I went with Crucial CT4K16G4RFD4213 64 GB (4 x 16 GB) because I trusted the brand. I chose 64 GB because my previous build had 32 GB, and some of my workflows were approaching that limit, so I figured doubling RAM would cover me for the next few years.

Storage 🔗︎

I love M.2 SSDs, as they’re small, perform outstandingly, and neatly tuck away in the motherboard without any cabling. Sadly, the MBD-X10DAL doesn’t support the M.2 interface.

Instead, I stuck with traditional old SATA. I bought a 1 TB Samsung 860 EVO. I typically allocate 40 GB of space to each VM, so 1 TB would give me plenty of room. If I need to upgrade later, I can always buy more disks.

Power 🔗︎

Choosing a power supply unit (PSU) isn’t that interesting, so I again chose mainly by trusted brand, the Corsair CX550M 550W 80 Plus Bronze.
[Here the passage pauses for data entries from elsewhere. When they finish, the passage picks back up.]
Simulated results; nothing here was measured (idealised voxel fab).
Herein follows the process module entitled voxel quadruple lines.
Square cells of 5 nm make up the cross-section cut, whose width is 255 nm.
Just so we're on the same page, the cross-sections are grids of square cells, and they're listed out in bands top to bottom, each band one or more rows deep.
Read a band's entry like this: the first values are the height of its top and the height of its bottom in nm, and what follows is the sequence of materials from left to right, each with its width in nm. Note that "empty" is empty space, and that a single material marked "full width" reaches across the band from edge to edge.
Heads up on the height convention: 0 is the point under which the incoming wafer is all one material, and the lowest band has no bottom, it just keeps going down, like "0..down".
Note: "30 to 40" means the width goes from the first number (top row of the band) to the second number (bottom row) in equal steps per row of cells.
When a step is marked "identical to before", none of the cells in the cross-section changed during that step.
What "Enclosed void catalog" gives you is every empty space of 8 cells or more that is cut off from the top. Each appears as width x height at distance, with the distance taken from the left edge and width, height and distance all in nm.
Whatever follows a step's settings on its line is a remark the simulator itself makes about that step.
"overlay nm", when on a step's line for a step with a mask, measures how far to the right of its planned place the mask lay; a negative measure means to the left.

The wattage on all of my components added up to 400 W, so 450 W would have been sufficient. But the 550 W version was only $10 more, which seemed like a fair price for an extra 100 W of breathing room.

The only other important feature to me was semi-modular cabling. In my last build, I made the mistake of using non-modular cabling, which meant that all of the PSU cables stay attached permanently. My server barely has any internal components, so the extraneous power cables created clutter. With semi-modular cabling, I can keep things tidy by removing unused cables from the PSU.

Fans 🔗︎

The dual-CPU build made cooling an unexpected challenge. The MBD-X10DAL doesn’t leave much space between the two CPU sockets, so I looked carefully for fans thin enough to work side-by-side. A pair of Cooler Master Hyper 212s fit the bill.

Case 🔗︎

My server sits inconspicuously in the corner of my office, so I didn’t want a case with clear panels or flashy lights.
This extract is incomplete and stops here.